Limit --concurrent-service-syncs to 1

feiskyer commented 4 years ago

What happened:

Refer https://github.com/kubernetes/kubernetes/issues/84052#issuecomment-545215481.

After looking at logs provided by @MSSedusch, I think the root cause of the bug is the concurrent-service-syncs flag in your cloud-controller-manager. According to your log, it was set to 10, which means if there were multiple service-related changes queued up for reconciliation, they were processed concurrently.

In your case, since there was no existing Azure Load Balancer when the cluster was created, the two services were making two separate CreateOrUpdateLB requests to the Azure LB client concurrently. They were trying to create a load balancer with the same name but each request only contained one FrontendIPConfiguration. In the end, the latter request would overwrite the load balancer’s existing FrontendIPConfiguration, causing it to only have one FrontendIPConfiguration instead of two.

We should limit --concurrent-service-syncs to 1

What you expected to happen:

How to reproduce it:

Anything else we need to know?:

Environment:

Kubernetes version (use kubectl version):
OS (e.g. from /etc/os-release):
Kernel (e.g. uname -a):
Install tools:
Others:

JoelSpeed commented 8 months ago

@feiskyer I realise this is an old issue, but, do we think this would still be an issue today if we removed the limit of 1 concurrent reconcile?

It seems to me, rather than limiting the concurrency, we could actually solve the issue and make sure that shared resources are aware of one another. I know for example that the GCP LB implementation has a sense of this, and checks for other services and makes sure that shared resources are only operator on by one thread at a time, meanwhile other operations that are known to not interfere across the service boundary, can continue in parallel.

If the Azure code were to take into account the multiple frontend IPs of services/the simultaneous creation issue, could this limit be removed?

JoelSpeed commented 8 months ago

@feiskyer Our team have been testing the current codebase, but removing the limitation of creating concurrent service syncs. So far in our testing, we have tried 5, 10 and 20 concurrent creates of load balancer, from no public load balancer at all, and have not been seeing any issues with any of the services being created incorrectly. The load balancer frontend IPs and rules are all being set correctly.

Is it possible in the last 5 years that improvements to the code have meant that this fix to 1 service sync is no longer required?

bridgetkromhout commented 8 months ago

/reopen

k8s-ci-robot commented 8 months ago

@bridgetkromhout: Reopened this issue.

In response to [this](https://github.com/kubernetes-sigs/cloud-provider-azure/issues/249#issuecomment-1944245038): >/reopen Instructions for interacting with me using PR comments are available [here](https://git.k8s.io/community/contributors/guide/pull-requests.md). If you have questions or suggestions related to my behavior, please file an issue against the [kubernetes/test-infra](https://github.com/kubernetes/test-infra/issues/new?title=Prow%20issue:) repository.

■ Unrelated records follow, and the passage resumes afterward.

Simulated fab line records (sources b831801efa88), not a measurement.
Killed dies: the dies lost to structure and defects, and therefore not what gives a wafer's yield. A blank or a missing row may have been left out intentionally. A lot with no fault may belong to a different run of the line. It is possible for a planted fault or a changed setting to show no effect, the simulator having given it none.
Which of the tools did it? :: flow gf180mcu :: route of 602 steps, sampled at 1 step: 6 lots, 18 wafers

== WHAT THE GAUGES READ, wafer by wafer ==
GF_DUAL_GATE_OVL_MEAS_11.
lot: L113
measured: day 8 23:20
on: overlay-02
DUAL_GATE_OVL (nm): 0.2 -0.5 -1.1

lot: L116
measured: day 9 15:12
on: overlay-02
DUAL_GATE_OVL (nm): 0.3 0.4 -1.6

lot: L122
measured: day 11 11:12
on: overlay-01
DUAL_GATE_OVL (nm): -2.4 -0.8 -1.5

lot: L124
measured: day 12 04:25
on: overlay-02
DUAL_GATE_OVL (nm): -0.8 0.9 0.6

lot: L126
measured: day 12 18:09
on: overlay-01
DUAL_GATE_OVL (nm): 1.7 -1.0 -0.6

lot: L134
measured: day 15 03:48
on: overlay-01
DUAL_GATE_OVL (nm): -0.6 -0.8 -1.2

bridgetkromhout commented 8 months ago

@feiskyer Please take a look at https://issues.redhat.com/browse/OCPBUGS-29012?focusedId=24121783&page=com.atlassian.jira.plugin.system.issuetabpanels%3Acomment-tabpanel#comment-24121783 and re-evaluate this - thanks!

feiskyer commented 8 months ago

this is still required as multiple Azure resource (NSG, LB, public IP, VMSS VM) may be updated for a service, and each of would have ETAG to guard the consistency. Hence, even with concurrent services, we would have to make those Azure resource update operations sequentially to reduce the Azure requests (or else, more requests would be generated with HTTP 412 errors, and that may generate more issues around throttling).

JoelSpeed commented 7 months ago

In our scale testing we have seen no adverse effect or 412 conflict errors, even when creating 20 services simultaneously. Wonder if you could expand on why or when the etag 412 errors would appear?

With the etag, is the expectation that the etag is similar to a resource version in kube, where you must send the latest stored etag when sending an update?

Would we not expect that the Azure service controller would handle this 412 error anyway? Azure says to try again, this is an error, the CCM requeues the request and should be successful on the next attempt?

JoelSpeed commented 7 months ago

Reviewing some of the code again today, I can see that the code already accounts for the etag precondition failures. It seems the only issue here is that there may be some duplicated events sent to the Azure APIs. Given the frequency of updates to these kinds of resources, do we really expect those duplicated requests to cause an issue?

k8s-triage-robot commented 4 months ago

The Kubernetes project currently lacks enough contributors to adequately respond to all issues.

This bot triages un-triaged issues according to the following rules:

After 90d of inactivity, lifecycle/stale is applied
After 30d of inactivity since lifecycle/stale was applied, lifecycle/rotten is applied
After 30d of inactivity since lifecycle/rotten was applied, the issue is closed

You can:

Mark this issue as fresh with /remove-lifecycle stale
Close this issue with /close
Offer to help out with Issue Triage

Please send feedback to sig-contributor-experience at kubernetes/community.

/lifecycle stale

k8s-triage-robot commented 3 months ago

The Kubernetes project currently lacks enough active contributors to adequately respond to all issues.

This bot triages un-triaged issues according to the following rules:

After 90d of inactivity, lifecycle/stale is applied
After 30d of inactivity since lifecycle/stale was applied, lifecycle/rotten is applied
After 30d of inactivity since lifecycle/rotten was applied, the issue is closed

You can:

Mark this issue as fresh with /remove-lifecycle rotten
Close this issue with /close
Offer to help out with Issue Triage

Please send feedback to sig-contributor-experience at kubernetes/community.

/lifecycle rotten

k8s-triage-robot commented 2 months ago

The Kubernetes project currently lacks enough active contributors to adequately respond to all issues and PRs.

This bot triages issues according to the following rules:

After 90d of inactivity, lifecycle/stale is applied
After 30d of inactivity since lifecycle/stale was applied, lifecycle/rotten is applied
After 30d of inactivity since lifecycle/rotten was applied, the issue is closed

You can:

Reopen this issue with /reopen
Mark this issue as fresh with /remove-lifecycle rotten
Offer to help out with Issue Triage

Please send feedback to sig-contributor-experience at kubernetes/community.

/close not-planned

k8s-ci-robot commented 2 months ago

@k8s-triage-robot: Closing this issue, marking it as "Not Planned".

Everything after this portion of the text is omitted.